Murad II was the sixth sultan of the Ottoman Empire reigning from 1421 to 1444 and later from 1446 to 1451. He was born in Edirne and has achieved much during his life as the Ottoman Sultan. Murad successfully portrayed himself as a very simple soldier. He didn’t used to join in the royal excesses but as a noble sultan who wants to strengthen the Muslim power against non Muslims. Through this very moderate self presentation, he successfully attained the support of the Muslims not only with in the Ottoman territories but outside it as well for himself and for his extensive and expensive campaigns.

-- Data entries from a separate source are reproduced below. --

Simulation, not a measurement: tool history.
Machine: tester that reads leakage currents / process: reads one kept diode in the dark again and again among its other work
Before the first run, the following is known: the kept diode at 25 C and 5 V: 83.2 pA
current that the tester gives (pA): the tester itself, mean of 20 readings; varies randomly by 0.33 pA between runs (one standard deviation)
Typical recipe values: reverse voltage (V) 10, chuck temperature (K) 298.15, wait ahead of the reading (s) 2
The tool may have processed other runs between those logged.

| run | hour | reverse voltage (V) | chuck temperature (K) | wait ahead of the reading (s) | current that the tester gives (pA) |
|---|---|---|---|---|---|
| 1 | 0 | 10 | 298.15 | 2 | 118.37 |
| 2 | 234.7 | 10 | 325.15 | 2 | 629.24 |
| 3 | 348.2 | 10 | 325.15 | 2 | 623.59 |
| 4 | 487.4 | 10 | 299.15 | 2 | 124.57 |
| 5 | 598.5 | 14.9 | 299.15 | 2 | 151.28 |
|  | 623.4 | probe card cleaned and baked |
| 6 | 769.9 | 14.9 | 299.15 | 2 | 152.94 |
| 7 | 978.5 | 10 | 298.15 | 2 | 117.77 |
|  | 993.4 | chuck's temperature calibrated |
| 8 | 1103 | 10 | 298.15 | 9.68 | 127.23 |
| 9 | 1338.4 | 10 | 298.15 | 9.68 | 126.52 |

Murad was born on June 1404 to Sultan Mehmed I. The identity of his mother is complicated to recognized. According to some historians, Murad’s mother was a concubine and many historians wrote that his mother was Şehzade Hatun the daughter of Divitdar Ahmed Pasha. According to other historians Murad’s mother was Emine Hatun who was the daughter of Şaban Suli Bey, ruler of the Dulkadirids. His early childhood was spent in Amasya and in the year 1410, Murad came with his father to Edirne the capital of Ottoman empire. When his father ascended to the throne, Murad was appointed the governor of the Amasya Sanjak. Murad remained as the governor of Amasya until the death of Mehmed I in 1421. He was then formally recognized as the sultan of the Ottoman empure at the age of only sixteen years. He was then girded with the sabre of Osman in Bursa and the soldiers and officers of the empire willingly paid tribute to him as their sovereign and sultan.
The First Reign:
Murad’s reign was early on remained very disturbed by insurrection. The Byzantine’s Emperor Manuel II, left the Mustafa from confinement and later introduced Mustafa as the legitimate successor of the throne of Bayezid I. If successful he had to repay him for his liberation by giving up a large number of important cities to the Byzantine empire. Many Turkish soldiers joined him and he defeated and killed the experienced general Beyazid Pasha sent by Murad to fight him. Mustafa defeated the Murad’s army in the battle and declared himself as the Sultan of Adrianople. Mustafa than crossed the Dardanelles and entered to Asia with a large number of troops but Murad not only out manoeuvered Mustafa but his forces passed over in large numbers to Murad. Mustafa than took hostage in the city of
Gallipoli, but the sultan besieged him there and given him the death penalty by the sultan. Murad later formed a new army called Azap in the year 1421 and went through the Byzantine Empire and sieged the Constantinople. Byzantines in reply having understanding with some independent Anatolian states and send them the Sultan’s brother Küçük Mustafa to rebel against the sultan. On this Murad had to abandon the siege of Constantinople to deal with his rebellious brother. He then caught him and executed him and the Anatolian states which had been constantly plotting against him were annexed and therefore became part of the Ottoman empire. Later Murad II started war against the Karamanid Emirate, Venice, Serbia and Hungary and defeated Karamanid Emirate and Venice in 1428 and 1432 respectively. In 1430s Murad captured vast territories in the Balkans and become successful in annexing Serbia in 1439. In the year 1441 the Holy Roman Empire and Poland joined the Serbian Hungarian coalition but few years later Murad won the Battle of Varna in 1444 against John Hunyadi.
The Second Reign:
In the year 1444 Murad II left his throne and hand it over to his son Mehmed II, but a Janissary revolt in the Empire forced him to return. He then continued his victories as was the case during the ist reign In 1448 he defeated the Christian coalition in the Second Battle of Kosovo. After securing the Balkans, He turned east to defeat Timur ‘s son, Shah Rokh. He further pushed his troops and defeated few but during the winter of 1450-51, he become ill and later died in Edirne. He was succeeded by his son Mehmed II and remained sultan for 30 years.
After his ascession to the throne, he sought to regain the Ottoman territories that were lost during the previous rules and had regained their autonomy following his grandfather Bayezid defeat in the Battle of Ankara in the year 1402 by Timur. In order to gain fame and international support for his victories, he modeled himself after the legendary Ghazi kings of old. After his accession he enhanced the translating and compiling activities where old Persian, Arab, and Anatolian epics were translated into Turkish. He also had this privilege of consolidating the Ottoman’s rule with in the Balkans. He went to seige Constantinople but couldn’t continued it as this grand Victory wasn’t written to his name. But he was a warrior and a good disciplined person and an intelligent ruler who continued with his imperial aporoach and consolidated the Ottomans during his rule.